# Sprinkler



## Bkell101 (Jun 25, 2018)

Hi all,

Super new at this...

I think some point irrigation system is probably best...

But for now, what type of sprinkler set up would you guys suggest?

Currently I have a spout on the front of the house and an oscillating sprinkler (I think that's what you call it). It goes back and forth and sprays directly up in the air. Kind of a pain to move it it around constantly to get all the the areas.i do have a spout in the garage around the back of the house I could use too.

My cool season journal is Brian's Cincinnati lawn quest and I have a bunch of pics of the yard.

So questions are:

1. What's a good type of sprinkler?
2. Any timers or splitters I can use to be more efficient?


----------



## g-man (Jun 15, 2017)

1. In ground. No more moving hoses.
2. Rachio controller for in ground or a 4 way timer like this one: 
https://www.amazon.com/Orbit-58911-Complete-Yard-Watering/dp/B00N4X93A8/


----------



## Bkell101 (Jun 25, 2018)

g-man said:


> 1. In ground. No more moving hoses.
> 2. Rachio controller for in ground or a 4 way timer like this one:
> https://www.amazon.com/Orbit-58911-Complete-Yard-Watering/dp/B00N4X93A8/


Thanks!

For the Rachio , you then connect four hoses and set them out?

Any recommendation for hose and sprinklers to get?

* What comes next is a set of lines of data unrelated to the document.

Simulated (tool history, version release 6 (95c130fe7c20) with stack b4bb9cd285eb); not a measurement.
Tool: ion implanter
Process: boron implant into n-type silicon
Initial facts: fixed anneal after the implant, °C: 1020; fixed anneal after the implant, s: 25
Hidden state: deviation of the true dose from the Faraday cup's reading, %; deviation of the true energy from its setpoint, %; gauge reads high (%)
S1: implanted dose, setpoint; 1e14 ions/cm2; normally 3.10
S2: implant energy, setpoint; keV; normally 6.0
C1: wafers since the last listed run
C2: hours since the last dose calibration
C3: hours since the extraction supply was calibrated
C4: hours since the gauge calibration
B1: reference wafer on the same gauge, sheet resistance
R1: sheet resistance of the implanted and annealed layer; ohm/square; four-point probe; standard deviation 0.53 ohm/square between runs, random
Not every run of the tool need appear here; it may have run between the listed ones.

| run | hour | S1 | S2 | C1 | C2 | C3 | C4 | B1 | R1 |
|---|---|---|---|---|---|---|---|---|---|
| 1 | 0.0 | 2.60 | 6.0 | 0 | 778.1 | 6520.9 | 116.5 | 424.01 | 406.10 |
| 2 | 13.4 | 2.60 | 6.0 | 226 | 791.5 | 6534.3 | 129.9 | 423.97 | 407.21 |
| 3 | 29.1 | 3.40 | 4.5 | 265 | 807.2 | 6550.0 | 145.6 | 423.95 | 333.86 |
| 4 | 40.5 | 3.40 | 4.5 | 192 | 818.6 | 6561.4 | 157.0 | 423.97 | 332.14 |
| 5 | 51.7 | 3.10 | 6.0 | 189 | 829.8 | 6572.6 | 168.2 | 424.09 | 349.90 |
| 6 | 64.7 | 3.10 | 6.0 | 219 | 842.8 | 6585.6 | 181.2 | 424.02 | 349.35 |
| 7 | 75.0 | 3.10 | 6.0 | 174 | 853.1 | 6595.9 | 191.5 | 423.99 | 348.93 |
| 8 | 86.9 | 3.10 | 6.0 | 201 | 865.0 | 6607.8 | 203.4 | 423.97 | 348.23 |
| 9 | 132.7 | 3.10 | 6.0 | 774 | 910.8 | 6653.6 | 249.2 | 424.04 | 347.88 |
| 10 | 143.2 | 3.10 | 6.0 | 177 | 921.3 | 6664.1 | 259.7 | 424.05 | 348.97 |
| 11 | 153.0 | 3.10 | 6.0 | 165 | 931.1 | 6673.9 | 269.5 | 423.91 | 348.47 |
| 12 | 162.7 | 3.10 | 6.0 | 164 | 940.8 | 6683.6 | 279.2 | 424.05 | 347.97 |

I have a heavy green standard hose right night. I was sick of lugging it around so I bought this collapsible pocket hose thing sold at Lowe's. Easier than before but still feel like I'm so inefficient when watering the grass.


----------



## Eric (Aug 15, 2017)

What are your end goals? To never lug a hose, or let hoses lie around? I have more hoses than I care to admit right now, and the neighbors probably think I'm nuts! Use the Melnor timer and it worked well until it broke! Currently have a Rachio running a make shift manifold, freakin awesome! All depends what you want to spend. For 2500 square feet I would think an I ground system would be all that much. Mine is going in the ground one way or another, it's just if I decide to tackle it myself or say to heck with it and pay someone and be done. It's all in how much you are willing to spend!


----------



## Bkell101 (Jun 25, 2018)

Eric said:


> What are your end goals? To never lug a hose, or let hoses lie around? I have more hoses than I care to admit right now, and the neighbors probably think I'm nuts! Use the Melnor timer and it worked well until it broke! Currently have a Rachio running a make shift manifold, freakin awesome! All depends what you want to spend. For 2500 square feet I would think an I ground system would be all that much. Mine is going in the ground one way or another, it's just if I decide to tackle it myself or say to heck with it and pay someone and be done. It's all in how much you are willing to spend!


I think it's more like how much my wife will let me spend 😀. Just moved into this house so multiple expenses...no way I'll comvince her a 5k irrigation system is priority over the bathroom redo...how much does it run if you do a diy in ground?


----------



## Eric (Aug 15, 2017)

I'd say minimum $2-300, but you can spend more!


----------



## Bkell101 (Jun 25, 2018)

Eric said:


> I'd say minimum $2-300, but you can spend more!


Oh that's well worth it...the 5-6k the lawn guy told me ..."for just a way to water the grass? " - wife 😀


----------



## Bkell101 (Jun 25, 2018)

Any recommendations on types of sprinklers that attach to the hose if I don't diy irrigation?


----------



## Eric (Aug 15, 2017)

Bkell101 said:


> Any recommendations on types of sprinklers that attach to the hose if I don't diy irrigation?


Sorry thought your post said diy above ground, diy in ground would cost more than what I said. A lot here like the MP rotators you could put them on a spike and run with hoses. Best to put up measurements to see what you are working with!

Start by watching this:


----------



## Bkell101 (Jun 25, 2018)

Eric said:


> Bkell101 said:
> 
> 
> > Any recommendations on types of sprinklers that attach to the hose if I don't diy irrigation?
> ...


super cool set up, watched the video. i'll try to get some measurements and a diagram up.


----------